It’s been a while since my last post but things are still moving along. I finally got the front cut and it’s a JZZ30 with a rear sump and looks in fairly good condition except that the front had been cut off it and significant damage had occurred to some of the wiring as so it had been taped up but still looks messy and discouraging. I got the front cut from Jap Auto Imports in Melbourne at a very reasonable price and I got to work on it as soon as I could. I had never seen a 1JZ engine before and to have a good look at it is really quiet inspiring by the way it is made and works. The turbo piping and set up is simply a work of art.

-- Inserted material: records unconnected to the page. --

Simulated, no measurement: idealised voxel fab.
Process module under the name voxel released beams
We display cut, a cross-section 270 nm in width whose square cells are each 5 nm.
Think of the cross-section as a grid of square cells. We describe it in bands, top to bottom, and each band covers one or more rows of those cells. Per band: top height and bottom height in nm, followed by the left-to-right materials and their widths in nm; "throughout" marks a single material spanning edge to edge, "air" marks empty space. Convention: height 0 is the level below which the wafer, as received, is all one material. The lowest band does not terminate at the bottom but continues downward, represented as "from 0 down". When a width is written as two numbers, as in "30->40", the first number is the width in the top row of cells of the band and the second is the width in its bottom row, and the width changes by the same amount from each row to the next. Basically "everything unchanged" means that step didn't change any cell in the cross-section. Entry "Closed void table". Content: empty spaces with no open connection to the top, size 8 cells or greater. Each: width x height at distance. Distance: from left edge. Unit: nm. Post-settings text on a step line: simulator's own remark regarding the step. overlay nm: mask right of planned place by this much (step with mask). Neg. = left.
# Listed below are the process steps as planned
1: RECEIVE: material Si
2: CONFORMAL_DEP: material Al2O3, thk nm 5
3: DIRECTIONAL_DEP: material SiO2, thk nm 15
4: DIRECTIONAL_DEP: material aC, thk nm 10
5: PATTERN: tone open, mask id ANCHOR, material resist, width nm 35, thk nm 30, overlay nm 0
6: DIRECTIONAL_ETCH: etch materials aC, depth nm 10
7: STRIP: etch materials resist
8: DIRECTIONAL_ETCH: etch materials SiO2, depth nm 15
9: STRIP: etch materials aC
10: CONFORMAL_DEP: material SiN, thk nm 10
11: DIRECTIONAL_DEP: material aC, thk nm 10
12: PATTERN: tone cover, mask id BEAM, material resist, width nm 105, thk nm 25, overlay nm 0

The engine was disconnected from the front cut along with the transmission much the same as the last engine come out. While getting the front cut out of the trailer I broke both the front engine mounts. Do not lift front cut by the engine hooks! Everything was labelled as it come out and the wiring was disconnected from the computer and is still intact with the engine to reduce work later.
A problem I am having is with the air conditioning. I had originally hoped to leave the old air conditioner compressor connected to the car and then connect it to the new engine so I wouldn’t have to replace the gas and mess around. However the widths of the pulleys are different and it would be a lot of work making the old compressor fit the new engine. The new compressor is going to be attached later with new hoses so it’s all sweet.
The only real modification I have done so far is the rear cross member that holds the gearbox in place. I measured up the old one and then tried to simply swap the bottom parts but that would have made the gear box sit too low. So a stainless plate was welded on top of it with holes drilled in the appropriate places and to the correct measurements of the old transmission. When measured up it was exactly the same position as the old one and the front engine mounts sit the same distance from the spline as the old one did. What was even better was that the front engine mounts where already the correct distance apart and the tail shaft fits its new transmission spline without having to change anything, this was something I dreaded would have to be done as they might have been different.
As you can see by the rubbish that has blown into the shed we have had some pretty dreadful weather which hasn’t aloud me as much time to work on it as I would have liked.
After checking some more compatible components of the car e.g. fuel lines and power steering the engine is ready to go in. I started to try to put the engine in by hoisting it up but it is really a two man job to get it to angle right and to roll the car into its right places. I put the engine safely back on its truck tyre engine stand to have another attempt when I have better day light and some help.
Hope to have more done soon and a few more posts hopefully not as much of a break this time.